Bookings through Meituan Travel have helped to lift Meituan-Dianping’s valuation to about $30 billion in its most recent investment round, when Priceline, the world leader in online travel by sales, purchased a $450 million stake.

Meituan Travel boasts that it already outranks its rivals in room nights sold in the Chinese market and that it is the largest vendor of tickets for domestic attractions and excursions. It also claims to provide the most travel guides for people holidaying abroad.

That kind of traction must alarm Ctrip, which is actually a co-investor with Tencent in Tongcheng-Elong, another online platform targeting mid-tier tourists, which is set for an IPO in Hong Kong later this year.

Tongcheng-Elong relies heavily on Tencent’s payment and messaging services for much of its market, including WeChat, China’s dominant social media app. The danger for travel and tourism pure plays like Ctrip is that WeChat is now so all-encompassing that it walls in its customers completely, likewise capturing their spending on travel.

As online travel agents chase China’s Millennials, another key battleground is smartphones, where the massive majority of travel bookings over the internet are bought and paid for. And here, another powerful player joins the fray: Alibaba, China’s king of e-commerce.

Alibaba rose to prominence with its online marketplaces but the popularity of Alipay, the mobile payments app owned by its affiliate Ant Financial, has given it a new bridgehead into the travel sector.

While Tencent is muscling in on tourism through its power in social media, Alibaba’s bet is that e-commerce and offline shopping are merging, providing an integrated foundation for spending on travel.

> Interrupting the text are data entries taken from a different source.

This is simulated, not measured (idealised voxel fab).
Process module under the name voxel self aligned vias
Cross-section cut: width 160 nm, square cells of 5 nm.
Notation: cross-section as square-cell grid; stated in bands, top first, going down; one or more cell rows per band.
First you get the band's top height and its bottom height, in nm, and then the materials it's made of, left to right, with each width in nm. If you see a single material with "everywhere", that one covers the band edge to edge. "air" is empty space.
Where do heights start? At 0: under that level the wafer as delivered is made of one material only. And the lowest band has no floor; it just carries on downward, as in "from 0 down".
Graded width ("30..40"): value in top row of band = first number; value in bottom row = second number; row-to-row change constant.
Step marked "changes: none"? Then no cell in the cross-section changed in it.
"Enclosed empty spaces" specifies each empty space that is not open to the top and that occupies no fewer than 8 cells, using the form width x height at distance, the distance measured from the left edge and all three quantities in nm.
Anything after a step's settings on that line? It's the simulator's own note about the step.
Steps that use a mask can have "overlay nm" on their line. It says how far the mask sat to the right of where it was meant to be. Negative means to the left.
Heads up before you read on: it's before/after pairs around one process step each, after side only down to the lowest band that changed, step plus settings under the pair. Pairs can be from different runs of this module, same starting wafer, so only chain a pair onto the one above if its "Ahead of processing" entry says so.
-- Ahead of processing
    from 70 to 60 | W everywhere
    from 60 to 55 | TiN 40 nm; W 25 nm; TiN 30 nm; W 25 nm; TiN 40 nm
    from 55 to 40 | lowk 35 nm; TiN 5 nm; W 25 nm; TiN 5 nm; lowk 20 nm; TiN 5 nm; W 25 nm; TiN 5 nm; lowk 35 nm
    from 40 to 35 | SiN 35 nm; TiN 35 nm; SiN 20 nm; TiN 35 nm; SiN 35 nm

Fliggy – Feizhu, or “flying piggy” in Chinese – also draws on a user base of more than 550 million monthly users for Alipay, which has given it the heft to do deals with global brands like Lufthansa, Marriott and American Airlines. And in the same way that Alibaba promotes its online marketplaces as storefronts for other brands, Fliggy makes a virtue of the marketing and data analytics that help travel firms to connect better with their customers (rather than risk losing contact with them through the involvement of intermediaries like Ctrip).

Fliggy has been focusing on outbound tourism because another part of the deal with its travel partners is that they accept payment with Alipay, pushing up acceptance of the app overseas.

Already, about 65% of Chinese travellers rely on mobile payment apps to buy items on holiday, compared to just 11% of non-Chinese tourists, according to a survey from Alipay this year.

Keeping it social

Some of the other competitors for Ctrip include review sites such as Mafengwo and Qyer, which offer a huge selection of user-generated content incorporating profiles of attractions, travel diaries and photos, and downloads of professionally produced guidebooks.

Both platforms started out as social networks that helped people to choose between travel options (customers on Mafengwo still look through an average of 19 hotels before making their decision for an overseas trip, the company reports). Their offer now extends much further, including location-based features that pinpoint “things to do” in the destinations once holidaymakers arrive and help them to find services such as portable WiFi, flight pickups or carpooling.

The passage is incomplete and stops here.